A judge has dismissed one challenge to Seattle’s first-in-the-nation law allowing drivers of ridesharing companies such as Uber and Lyft to unionize over pay and working conditions.
The U.S. Chamber of Commerce, which represents Uber and Lyft, sued in March to block the law. U.S. District Judge Robert Lasnik threw out the challenge this week, finding that the city’s law is an appropriate exercise of its authority.
Nevertheless, the law remains on hold. In April, Lasnik issued a temporary order blocking it, and he applied that ruling to the chamber’s case as well as a separate challenge brought by 11 Seattle Uber and Lyft drivers. The order will remain in effect until he rules on the challenge by the drivers, he said.

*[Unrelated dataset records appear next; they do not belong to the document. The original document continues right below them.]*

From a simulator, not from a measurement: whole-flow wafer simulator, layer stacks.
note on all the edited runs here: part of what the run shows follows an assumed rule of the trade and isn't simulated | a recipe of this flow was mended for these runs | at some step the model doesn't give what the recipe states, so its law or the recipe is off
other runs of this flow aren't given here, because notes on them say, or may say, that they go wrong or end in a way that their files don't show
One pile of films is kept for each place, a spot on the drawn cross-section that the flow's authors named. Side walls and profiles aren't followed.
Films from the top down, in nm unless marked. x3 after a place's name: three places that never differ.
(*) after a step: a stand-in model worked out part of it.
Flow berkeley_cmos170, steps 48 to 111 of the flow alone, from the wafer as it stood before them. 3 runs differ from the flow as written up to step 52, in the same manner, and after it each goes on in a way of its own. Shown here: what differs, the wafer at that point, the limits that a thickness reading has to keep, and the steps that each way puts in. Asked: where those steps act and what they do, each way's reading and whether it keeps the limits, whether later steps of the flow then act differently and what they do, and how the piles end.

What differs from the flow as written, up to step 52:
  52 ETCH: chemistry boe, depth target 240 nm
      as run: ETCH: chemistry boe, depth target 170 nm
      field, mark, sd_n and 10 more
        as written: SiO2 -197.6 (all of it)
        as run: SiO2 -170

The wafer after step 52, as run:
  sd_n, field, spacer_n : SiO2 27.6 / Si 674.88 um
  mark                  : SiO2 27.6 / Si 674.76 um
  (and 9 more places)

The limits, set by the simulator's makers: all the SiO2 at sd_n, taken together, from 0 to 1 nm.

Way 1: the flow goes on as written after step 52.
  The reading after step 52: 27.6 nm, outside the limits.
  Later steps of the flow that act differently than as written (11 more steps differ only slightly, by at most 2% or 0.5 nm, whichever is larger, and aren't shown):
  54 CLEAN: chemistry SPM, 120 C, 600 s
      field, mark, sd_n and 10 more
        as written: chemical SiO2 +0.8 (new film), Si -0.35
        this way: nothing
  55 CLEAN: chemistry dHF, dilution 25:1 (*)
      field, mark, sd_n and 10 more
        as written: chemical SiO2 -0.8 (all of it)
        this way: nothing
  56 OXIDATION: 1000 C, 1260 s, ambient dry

The Seattle City Council approved the legislation in late 2015. It requires companies that hire or contract with drivers of taxis, for-hire transportation companies and app-based ridesharing services to bargain with the drivers if a majority shows they want to be represented.
The law was seen as a test case for the changing 21st-century workforce. The city has been a national leader on workers’ rights, gradually raising the minimum wage to $15 and requiring most employers to provide paid sick leave.
Uber’s general manager for the Pacific Northwest, Brooke Steger, promised an appeal in a written statement Tuesday.
“The Court’s decision ignores the serious legal challenges raised in this case about an ordinance that will turn back the clock in Seattle,” Steger said. “If this ruling is allowed to stand, those most adversely affected will unfortunately be thousands of drivers. … This ordinance was never about benefiting drivers or the community but really about helping Teamsters and protecting taxi companies.”
Seattle’s lawyers have argued that allowing drivers to bargain over their working conditions will make the industry safer and more reliable.